This article is part of our series on “Transition 2 Hydrogen”, covering suppliers whose technologies and solutions will contribute to the switch to burning 100% hydrogen in gas turbines, and to the rollout of hydrogen solutions in power generation, energy storage, electrolyzer technology, and pipeline/distribution. To register for monthly updates, CLICK HERE

Current capabilities of gas turbines burning high-hydrogen fuel mixtures

As a highly efficient well-established and versatile technology, today’s natural gas-fired turbine systems are contributing to a smooth transition towards a decarbonized future centered on their ability to also burn hydrogen fuel.

Already existing assets and infrastructure can be used with today’s gas turbine technology adapted for hydrogen operation to drastically reduce the carbon footprint of electric power generation and oil & gas sectors of industry.

Driven by this vision, considerable efforts have been launched by gas turbine OEMs to determine more clearly how much hydrogen can be tolerated by existing gas turbine designs. And to assess the adverse impact of hydrogen combustion on design (e.g., shortened lifetime of hot gas path components) and on performance (higher Nox emissions).

First order of business has been to qualify existing gas turbines for operation on a low blend of hydrogen and natural gas fuel mixtures while developing the engineering technologies needed to safely and reliably operate on 100% hydrogen fuel.

Historically, extensive operating (and design) experience with high hydrogen content fuels has been accumulated with gas turbines developed for the combustion of syngas derived from gasification of fossil fuels and biomass.

Depending upon feedstock and gasification technology used, their hydrogen concentration has ranged between 30 and 60% by volume hydrogen, with remaining fuel component being mainly carbon monoxide .

Most major gas turbine OEMs today offer specialized gas turbine products (originally developed for syngas applications) capable of running on blended natural gas and hydrogen fuel mixtures with high hydrogen content (about 60% by volume) and, sometimes, even up 100% hydrogen. But today’s high volume hydrogen mixes produce very high Nox emissions, which is more damaging than CO2: according to the US Environmental Protection Agency, “the impact of 1 pound of N₂O on warming the atmosphere is almost 300 times that of 1 pound of carbon dioxide.”

Today’s designs combine simple diffusion burner combustion technology with dilution (steam, water or nitrogen) to cope with the challenging properties of highly reactive fuel mixtures. However, diffusion combustion cannot match low Nox emission values (25ppm) guaranteed by advanced gas turbine dry low emissions (DLE) premix combustion technology.

Long range hydrogen target

The goal of industry research and development is to match state-of-the-art dry low Nox emissions (below 25ppm) while operating on fuel gas mixtures containing increasing percentages of hydrogen up to 100% H2.

So far, new and modified combustion technologies in development are based on DLE combustion techniques (lean premixed combustion without dilution) as the main line of pursuit. Engineering changes for hydrogen combustion also require new materials and cooling technologies for hot gas path components.
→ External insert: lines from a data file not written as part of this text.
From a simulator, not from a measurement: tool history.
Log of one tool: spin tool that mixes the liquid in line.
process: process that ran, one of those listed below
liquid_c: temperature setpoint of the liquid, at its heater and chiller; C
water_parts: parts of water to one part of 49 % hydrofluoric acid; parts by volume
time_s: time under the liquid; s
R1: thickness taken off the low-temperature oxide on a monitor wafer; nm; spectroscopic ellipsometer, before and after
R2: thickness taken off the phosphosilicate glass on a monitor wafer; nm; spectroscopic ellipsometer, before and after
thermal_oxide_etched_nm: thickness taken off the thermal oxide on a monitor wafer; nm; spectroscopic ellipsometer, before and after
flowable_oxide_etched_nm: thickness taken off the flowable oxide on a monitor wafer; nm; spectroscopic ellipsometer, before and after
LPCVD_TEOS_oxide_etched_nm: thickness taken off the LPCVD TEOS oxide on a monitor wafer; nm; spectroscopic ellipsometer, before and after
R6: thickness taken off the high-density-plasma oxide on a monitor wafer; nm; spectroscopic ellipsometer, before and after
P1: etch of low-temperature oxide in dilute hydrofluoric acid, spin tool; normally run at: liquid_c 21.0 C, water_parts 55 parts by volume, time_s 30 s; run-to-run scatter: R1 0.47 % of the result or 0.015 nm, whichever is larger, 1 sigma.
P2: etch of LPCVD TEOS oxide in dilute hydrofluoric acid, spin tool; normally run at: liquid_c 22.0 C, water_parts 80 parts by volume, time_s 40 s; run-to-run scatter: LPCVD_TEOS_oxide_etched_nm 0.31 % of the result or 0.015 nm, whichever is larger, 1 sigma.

Several OEMs have successfully tested hydrogen-enabled gas turbine models with adapted DLE combustion systems operating on fuel gas mixtures with up to 30% vol. H2 (or even 60% vol. H2). Some cases, however, require a power de-rating accomplished by lowering the firing temperature.

Combustor developments with novel combustion concepts (e.g. micro mixing concepts and constant pressure sequential combustion) are also being pursued and have shown promising results on gas turbine test bench installations.

Unlocking the potential of hydrogen

To unlock the potential of zero-emission hydrogen gas turbine technology in a future energy landscape, cooperation between manufacturers, end-users and academia will be essential to raise the gas turbine readiness level up to demonstration status.

Deploying new technology in a real world environment is another challenge to be overcome during the demonstration phase. Future gas turbines must deal with a wide range of variable hydrogen and natural gas mixtures while being operationally flexible to stabilize grid frequency fluctuations.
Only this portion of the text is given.